In psychoanalytic theory
Freud’s theory of fratricide is explained by the Oedipus or Electra complex through Jung's supplementation.[53] Indeed, in the Judaic, Midrash Rabba, and Islamic versions of the Old Testament, wherein Cain and Abel are not the only offspring of Adam and Eve, but born as twins with one sister each. In that regard, Abel and Cain were the first two sons, each of whom was born with a twin sister, and Adam decided that, to avoid incest, Abel would marry Cain's sister and Cain would marry Abel's sister. However, Cain refused because he wanted to keep his own sister, while Abel respected the paternal law. Adam suggested sacrificial offerings, and, in his absence, God accepted Abel's lamb rather than Cain's offering of grass. As a result of this preference, Cain killed Abel. However, this interpretation does not relate to the preference of the sacrifices by God, but rather to the acceptance or rejection of God's law. Abel obeyed this law while Cain did not, and, as a result, Cain killed Abel.[54]
Legacy and symbolism
Allusions to Cain and Abel as an archetype of fratricide appear in numerous references and retellings, through medieval art and Shakespearean works up to present day fiction.[18] A millennia-old explanation for Cain being capable of murder is that he may have been the offspring of a fallen angel or Satan himself, rather than being from Adam.[55][26][34]
A medieval legend has Cain arriving at the Moon, where he eternally settled with a bundle of twigs. This was originated by the popular fantasy of interpreting the shadows on the Moon as a face. An example of this belief can be found in Dante Alighieri's Inferno (XX, 126[56]) where the expression "Cain and the twigs" is used as a kenning for "moon".

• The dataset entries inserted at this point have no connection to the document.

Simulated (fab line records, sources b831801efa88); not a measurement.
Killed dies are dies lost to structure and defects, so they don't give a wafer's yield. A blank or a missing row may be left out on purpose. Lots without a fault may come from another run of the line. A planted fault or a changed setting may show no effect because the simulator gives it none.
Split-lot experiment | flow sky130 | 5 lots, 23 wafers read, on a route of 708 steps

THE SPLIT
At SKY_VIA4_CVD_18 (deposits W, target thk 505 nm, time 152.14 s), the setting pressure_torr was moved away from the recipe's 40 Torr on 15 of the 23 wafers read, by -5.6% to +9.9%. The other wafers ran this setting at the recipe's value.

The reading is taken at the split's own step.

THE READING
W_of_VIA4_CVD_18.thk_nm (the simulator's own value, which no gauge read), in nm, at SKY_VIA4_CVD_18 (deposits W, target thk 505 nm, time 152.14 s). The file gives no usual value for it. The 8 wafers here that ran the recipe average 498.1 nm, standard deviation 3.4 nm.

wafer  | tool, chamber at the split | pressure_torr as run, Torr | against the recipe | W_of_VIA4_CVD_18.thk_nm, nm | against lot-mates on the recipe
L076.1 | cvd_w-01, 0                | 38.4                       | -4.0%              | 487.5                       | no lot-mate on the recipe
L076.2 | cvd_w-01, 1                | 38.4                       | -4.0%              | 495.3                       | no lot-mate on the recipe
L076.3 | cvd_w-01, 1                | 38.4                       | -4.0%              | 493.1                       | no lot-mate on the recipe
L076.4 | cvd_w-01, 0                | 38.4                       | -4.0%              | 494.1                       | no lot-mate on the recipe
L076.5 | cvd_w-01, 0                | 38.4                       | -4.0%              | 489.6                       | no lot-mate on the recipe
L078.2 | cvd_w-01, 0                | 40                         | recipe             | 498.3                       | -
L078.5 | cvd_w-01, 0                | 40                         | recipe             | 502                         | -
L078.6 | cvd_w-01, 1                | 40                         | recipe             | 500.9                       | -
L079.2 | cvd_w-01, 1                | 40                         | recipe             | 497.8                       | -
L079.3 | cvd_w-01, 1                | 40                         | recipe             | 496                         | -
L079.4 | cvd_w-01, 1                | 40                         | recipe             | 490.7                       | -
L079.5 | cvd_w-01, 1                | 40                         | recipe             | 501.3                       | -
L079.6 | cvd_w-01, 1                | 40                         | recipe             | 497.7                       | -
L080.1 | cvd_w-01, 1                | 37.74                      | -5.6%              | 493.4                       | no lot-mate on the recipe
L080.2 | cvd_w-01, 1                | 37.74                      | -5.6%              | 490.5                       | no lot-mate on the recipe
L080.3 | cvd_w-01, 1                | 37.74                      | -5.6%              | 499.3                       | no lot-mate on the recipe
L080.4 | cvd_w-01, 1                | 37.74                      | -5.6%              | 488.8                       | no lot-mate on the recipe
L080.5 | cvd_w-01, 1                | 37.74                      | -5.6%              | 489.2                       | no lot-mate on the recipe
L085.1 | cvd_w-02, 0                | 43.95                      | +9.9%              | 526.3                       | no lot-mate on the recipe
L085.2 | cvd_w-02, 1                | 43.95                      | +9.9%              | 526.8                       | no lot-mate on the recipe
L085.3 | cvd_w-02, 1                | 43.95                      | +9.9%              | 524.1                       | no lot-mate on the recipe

In medieval Christian art, particularly in 16th-century Germany, Cain is depicted as a stereotypical ringleted, bearded Jew, who killed Abel the blonde, European gentile symbolizing Christ.[57] This traditional depiction has continued for centuries in some form, such as James Tissot's 19th-century Cain leads Abel to Death.
A treatise on Christian Hermeticism, Meditations on the Tarot: A journey into Christian Hermeticism, describes the biblical account of Cain and Abel as a myth, i.e. it expresses, in a form narrated for a particular case, an "eternal" idea. It shows us how brothers can become mortal enemies through the very fact that they worship the same God in the same way. According to the author, the source of religious wars is revealed. It is not the difference in dogma or ritual which is the cause, but the "pretention to equality" or "the negation of hierarchy".[58]
In Latter-day Saint theology, Cain is considered to be the quintessential Son of Perdition, the father of secret combinations (i.e. secret societies and organized crime), as well as the first to hold the title Master Mahan meaning master of [the] great secret, that [he] may murder and get gain.[59]
In Mormon folklore — a second-hand account relates that an early Mormon leader, David W. Patten, encountered a very tall, hairy, dark-skinned man in Tennessee who said that he was Cain. The account states that Cain had earnestly sought death but was denied it, and that his mission was to destroy the souls of men.[60][61] The recollection of Patten's story is quoted in Spencer W. Kimball's The Miracle of Forgiveness, a popular book within The Church of Jesus Christ of Latter-day Saints.[62] This widespread Mormon belief is further emphasized by an account from Salt Lake City in 1963 which stated that "One superstition is based on the old Mormon belief that Cain is a black man who wanders the earth begging people to kill him and take his curse upon themselves (M, 24, SLC, 1963)."[63]
There were other, minor traditions concerning Cain and Abel, of both older and newer date. The apocryphal Book of Adam and Eve tells of Eve having a dream in which Cain drank his brother’s blood. In an attempt to prevent the prophecy from happening the two young men are separated and given different jobs.[64]
Cultural portrayals and references
- 1955: East of Eden [65]
- In the classic poem Beowulf, the monstrous Grendel and his mother are said to be descended from Cain.[57]
- Lord Byron rewrote and dramatized the story in the play Cain, viewing Cain as symbolic of a sanguinary temperament, provoked by Abel's hypocrisy and sanctimony[57]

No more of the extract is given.